DOCUMENTARY FILM PROGRAMS
For those who are interested in previewing both academic and institutional documentary film programs in the United States, The Independent Magazine highlights the top ten documentary film programs in the country. Among these ten, is Duke University http://ami.duke.edu/ at number one, followed by George Washington University GWU http://research.columbian.gwu.edu/documentarycenter/, Stanford University http://art.stanford.edu/graduate/mfa-documentary-film/ and at number seven, UC Berkeley’s School of Journalism. http://journalism.berkeley.edu/
These specific schools all aim to have a focus in historical documentary studies and all provide their students with a wide range of skills that prepare them for more than just the mechanics of film making. Duke, Stanford, and UCB all offer a Masters Program of two years. Stanford representative says, “Master’s students get a solid grounding in theory and history, not to mention preparation for filmmaking in the real world …” 

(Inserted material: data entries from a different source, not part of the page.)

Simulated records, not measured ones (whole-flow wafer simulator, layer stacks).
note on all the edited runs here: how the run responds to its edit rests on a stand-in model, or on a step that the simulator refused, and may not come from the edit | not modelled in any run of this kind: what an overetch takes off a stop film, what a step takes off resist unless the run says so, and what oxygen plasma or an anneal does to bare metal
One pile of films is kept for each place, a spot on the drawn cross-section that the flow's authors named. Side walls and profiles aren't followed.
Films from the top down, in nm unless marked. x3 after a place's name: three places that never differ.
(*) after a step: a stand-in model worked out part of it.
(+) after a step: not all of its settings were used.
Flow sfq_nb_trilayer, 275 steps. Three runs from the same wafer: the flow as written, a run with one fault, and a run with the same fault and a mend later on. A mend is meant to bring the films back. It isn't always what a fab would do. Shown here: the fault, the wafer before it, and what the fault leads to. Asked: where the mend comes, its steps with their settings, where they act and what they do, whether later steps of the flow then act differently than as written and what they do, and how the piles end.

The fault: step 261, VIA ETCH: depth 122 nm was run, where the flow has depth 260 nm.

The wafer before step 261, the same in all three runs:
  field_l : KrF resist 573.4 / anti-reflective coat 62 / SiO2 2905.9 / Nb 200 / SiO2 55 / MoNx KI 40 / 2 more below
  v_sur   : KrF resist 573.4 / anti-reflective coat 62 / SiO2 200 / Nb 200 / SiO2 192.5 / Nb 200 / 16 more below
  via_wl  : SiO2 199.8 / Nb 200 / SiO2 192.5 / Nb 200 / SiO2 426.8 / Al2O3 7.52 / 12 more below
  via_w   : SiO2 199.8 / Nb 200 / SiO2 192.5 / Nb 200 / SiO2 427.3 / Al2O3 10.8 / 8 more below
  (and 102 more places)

The Documentary Center at offers a six month intensive course on documentary filmmaking in a small group- seminar setting. On a smaller scale, there is Chapman University’s Dodge College of Film and Media Art and on the East Coast there is the film studies program at both Syracuse http://vpa.syr.edu/art-design/transmedia/undergraduate/film and Wesleyan University. http://www.wesleyan.edu/filmstudies/ Comparably, both Chapman and Syracuse, and Wesleyan offer either a BA or an MFA Degree in filmmaking, but without the name, cost, and popularity of a program at the competitive “Hollywood Film” schools like USC or UCLA. "We're not a trade school," says Dean Bob Bassett from Chapman University. "We're focused on helping young people find jobs -- and that's the hardest thing."  http://www.chapman.edu/dodge/
Located in a more unexpected region like the southwest, University of Texas at Austin has a notably large selection of film classes for the Master’s Program in the Department of Radio, Television, and Film. http://rtf.utexas.edu/graduate/
Similarly, there are non-academic programs that are just as renowned for their dedication to documentary film making. The yearly film festival in Utah hosted by the Sundance Institute http://www.sundance.org/ offers aspiring filmmakers engagement and funding opportunities to showcase their work and interests in human rights and other contemporary conflicts to an open audience. There is a two-year conservatory program held at the American Film Institute http://www.afi.com/ that works to “specialize” its student’s interests to their desired field within filmmaking. This Institute focuses more refining the skills of already developed film school students, and works to improve the mechanics of filmmaking, including script writing, directing, and producing. In contrast, the non-profit organization Film Independent http://www.filmindependent.org/ runs a program called the Project Involve http://www.youtube.com/watch?v=aQfvDiqMeVA&feature=player_embedded which focuses on helping create opportunities and environments for amateur documentary filmmakers who have powerful stories to tell, but not the means to share their work with the world. They aim to develop the skills of their artists in order to best showcase a filmmaker’s passions and interests through film. Film Independent works the Sundance and the Los Angeles Film Festival to launch award winning films like The Invisible War, El General, and A Small Act. Uniquely, they have Project Involve:
“Which runs from October through June, [and] selects filmmakers from diverse backgrounds and filmmaking tracks – a mix of writers, directors, producers, DPs and editors, as well as those seeking work in acquisitions, marketing, distribution and agencies…During the nine months, the Fellows receive one-on-one mentorship, participate in a series of master workshops on the craft as well as the business of filmmaking, and work together to create a collection of short films. The program concludes in June when their short films premiere at the Los Angeles Film Festival.”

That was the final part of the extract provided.